WASHINGTON -- Sen. Charles E. Schumer of New York -- the incoming Democratic leader of the Senate -- sent a message to President-elect Donald J. Trump this week about his proposed trillion-dollar investment in roads and other infrastructure: It better include direct federal spending that addresses the nation's real needs.
In a conference call with reporters, Schumer said he would insist that any infrastructure package include traditional government-funded highway and water projects, not just the privately financed projects that Trump wants to support through tax credits.
Nevertheless, Schumer said he wants to work with Trump to come up with a bipartisan infrastructure package.
"It's going to be one of my priorities," Schumer said Wednesday. "I think he agrees that we need to get this to work and to put people to work. But it's got to include real expenditures and direct federal expenditures, not just tax breaks."
Members of both parties increasingly agree that something needs to be done about America's deteriorating roads, bridges, airports, water systems and power grid, along with inadequate internet access in rural areas. But Trump and Schumer -- whose minority caucus will have the power to stop most legislation -- disagree on what a major infrastructure bill would look like, and there is no consensus in Congress yet as to how such a package would be paid for.
Trump proposes an unusual way to pay for projects that have traditionally relied almost exclusively on government funding. He wants to give an 82 percent tax credit to companies that invest in infrastructure projects.
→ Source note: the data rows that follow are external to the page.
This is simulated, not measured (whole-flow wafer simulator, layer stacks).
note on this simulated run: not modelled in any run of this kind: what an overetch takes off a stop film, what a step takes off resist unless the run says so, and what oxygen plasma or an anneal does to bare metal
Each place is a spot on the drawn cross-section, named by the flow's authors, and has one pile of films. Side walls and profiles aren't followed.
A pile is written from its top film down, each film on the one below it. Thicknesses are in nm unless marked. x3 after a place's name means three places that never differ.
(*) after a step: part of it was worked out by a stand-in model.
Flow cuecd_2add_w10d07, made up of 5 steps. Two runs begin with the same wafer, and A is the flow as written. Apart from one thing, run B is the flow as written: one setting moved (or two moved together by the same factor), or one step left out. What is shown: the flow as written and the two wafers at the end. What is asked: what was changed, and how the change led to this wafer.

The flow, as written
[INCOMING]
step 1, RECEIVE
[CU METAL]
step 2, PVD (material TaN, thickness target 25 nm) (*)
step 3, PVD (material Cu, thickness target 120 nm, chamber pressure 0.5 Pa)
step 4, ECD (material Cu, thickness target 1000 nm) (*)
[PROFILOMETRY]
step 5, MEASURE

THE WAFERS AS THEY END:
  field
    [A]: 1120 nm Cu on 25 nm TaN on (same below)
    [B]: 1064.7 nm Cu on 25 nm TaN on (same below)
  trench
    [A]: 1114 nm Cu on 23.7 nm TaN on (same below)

"We believe that this tax credit-assisted program could help finance up to a trillion dollars' worth of projects over a ten-year period," the Trump campaign said in a white paper before the election.
But Democrats prefer the traditional method of allocating government funding for work on roads and bridges, saying that would allow local, state and federal governments to steer money to the projects that are most needed. They argue that allowing the private sector to make infrastructure decisions may result in more toll roads and bridges, but will do nothing to fix the nation's most dire infrastructure needs.
Much of New York would be left out of Trump's infrastructure plan, which could also lead to huge toll increases on some highways, Schumer predicted.
Rep. Brian Higgins, a Buffalo Democrat who has been pushing for a huge infrastructure package for years, agreed with Schumer.
"Public investment is the responsibility of the public sector," and cannot be solely financed by tax breaks, Higgins said, adding that the idea of government infrastructure spending is "as old as Lincoln."
Asked about Trump's infrastructure plan, one of his biggest backers -- Rep. Chris Collins, R-Clarence -- said the discussion on the issue is still early. Eventually, he predicted, Congress can craft an infrastructure package that includes both Trump's tax break proposal and direct government spending.
"There's no question it's going to be a mixture," Collins said.
There is a question, though, about how a massive infrastructure package will be financed.
For years, Republicans in Congress have insisted that all new federal spending be paid for by cuts elsewhere in the budget called "offsets." But Schumer said Trump may propose an infrastructure package that includes tax credits and new spending but with no offsets, meaning it would be paid for with borrowed money.
"That's what the talk is," Schumer said.
Collins said a proposal relying on borrowing would not pass muster with House Republicans.
"We have made a commitment within our conference that whatever we do will be paid for," Collins said.